A solicitor who became an alcoholic after taking part in the drinking culture of a former firm has been fined by a tribunal after two drink-driving convictions.
James Wilson Oram, who was almost two and half times over the legal limit on both occasions, said his tolerance for alcohol had been “exceptional” and he “had not realised how much he had consumed before driving”.
Having moved from private practice to local government, he told the Solicitors Disciplinary Tribunal (SDT) that his convictions had resulted in “catastrophic consequences” and he had resigned from his local authority employer to tackle his alcohol problems.
When Mr Oram returned to work, he then had to take a step back in his career at another authority.
The SDT recorded: “He had previously worked in private practice where there was a drinking culture involving entertaining clients and he became dependent on alcohol; he had only been able to admit that to himself in the past year or so.”
Resigning enabled him to go to weekday appointments at Alcoholics Anonymous and he had taken other measures to improve his health.
He expressed regret and sorrow at his actions, and said he had done his best to rehabilitate himself.
Mr Oram said “everyone made mistakes, including solicitors” and the public would be disappointed by his misconduct, but he challenged the Solicitors Regulation Authority’s assertion that they would be shocked.
The solicitor was born in 1984 and admitted in 2009, and at the time of the offences was working for Christchurch and East Dorset District Council.
He was initially convicted of drink-driving in February 2016, for which he was fined £800 and disqualified for 20 months.

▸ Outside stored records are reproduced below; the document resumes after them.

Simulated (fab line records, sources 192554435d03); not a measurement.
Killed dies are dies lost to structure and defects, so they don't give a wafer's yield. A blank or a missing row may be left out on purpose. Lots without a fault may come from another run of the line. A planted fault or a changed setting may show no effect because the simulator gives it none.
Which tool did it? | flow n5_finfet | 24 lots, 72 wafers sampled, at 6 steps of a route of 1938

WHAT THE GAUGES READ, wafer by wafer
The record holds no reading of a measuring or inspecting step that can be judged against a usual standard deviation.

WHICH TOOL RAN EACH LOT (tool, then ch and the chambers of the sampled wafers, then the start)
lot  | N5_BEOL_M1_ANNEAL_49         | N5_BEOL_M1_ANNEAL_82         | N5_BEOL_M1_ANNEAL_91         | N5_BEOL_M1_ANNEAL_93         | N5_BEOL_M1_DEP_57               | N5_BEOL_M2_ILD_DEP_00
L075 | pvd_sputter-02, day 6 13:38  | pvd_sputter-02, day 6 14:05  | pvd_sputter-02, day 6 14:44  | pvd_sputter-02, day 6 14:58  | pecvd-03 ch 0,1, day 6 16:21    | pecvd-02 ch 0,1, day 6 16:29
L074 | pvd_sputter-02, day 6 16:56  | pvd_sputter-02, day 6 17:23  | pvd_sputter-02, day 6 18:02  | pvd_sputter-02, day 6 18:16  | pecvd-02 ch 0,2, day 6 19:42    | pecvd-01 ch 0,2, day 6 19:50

The second time Mr Oram was convicted, in September 2018, he was fined £700 and disqualified for 40 months. He had gone out for “celebratory drinks with work colleagues” and had not intended to drive that evening, but had been notified of a family health emergency.
Mr Oram denied that his drink-driving convictions had breached SRA principles 2 (acting with integrity) and 6 (maintaining public trust in the profession).
The SDT said that, while solicitors were not expected to be paragons of virtue, Mr Oram had not learned from the experience of his earlier conviction.
It said a solicitor with integrity “would have reached the conclusion he had a problem with alcohol after the first offence”.
The tribunal went on: “He would have considered the circumstances and done what was necessary. One offence might be recognised as a mistake but having had that experience the respondent offended again.”
As to maintaining public trust and confidence, the tribunal said a “second conviction was not what the public expected of solicitors” and Mr Oram “recognised that he had let himself, his family and the profession down”.
The SDT noted that he had driven on the second occasion when “he knew he had been drinking, if not how much as someone else was buying the drinks”.
Even on his own evidence he knew he had drunk three single measures of gin, which turned out to be double measures.
Mr Oram was fined £2,000 and ordered to pay £2,000 costs.
This is the maximum that the SRA could have fined Mr Oram under its own powers without referring him to the SDT, and usually drink-driving offences are dealt with in this way – it is likely that it was the second offence which persuaded the regulator to seek a higher penalty.
This week, the SRA published two regulatory settlement agreements with solicitors convicted of drink-driving, meaning both will not be prosecuted at the tribunal. Each was described as an isolated incident.
James Charles Cashman, a partner at City firm Holman Fenwick Willan, accepted a £2,000 fine after his conviction.
A court disqualified him from driving for 20 months and fined him £2,000. He was also ordered to pay a victim surcharge of £181 and costs of £85.
Part of his mitigation was that he contacted the owner of a stationary car that he had hit and offered to pay to for any repair costs
Having considered a £3,500 fine appropriate, given that he had a “particularly high level of alcohol” in his breath, the SRA reduced it to £2,000 “to reflect the prompt reporting, early admission and remedial action taken by Mr Cashman”.
Meanwhile, the SRA rebuked Hywel Roberts, a partner in the Holyhead office of Tudur Owen Roberts Glynne & Co, for his conviction, which led to a 12-month driving ban, fine of £1,000, victim surcharge of £100 and costs of £85.
The SRA said a written rebuke was appropriate because a public sanction was required and it created “a credible deterrent to Mr Roberts and others”.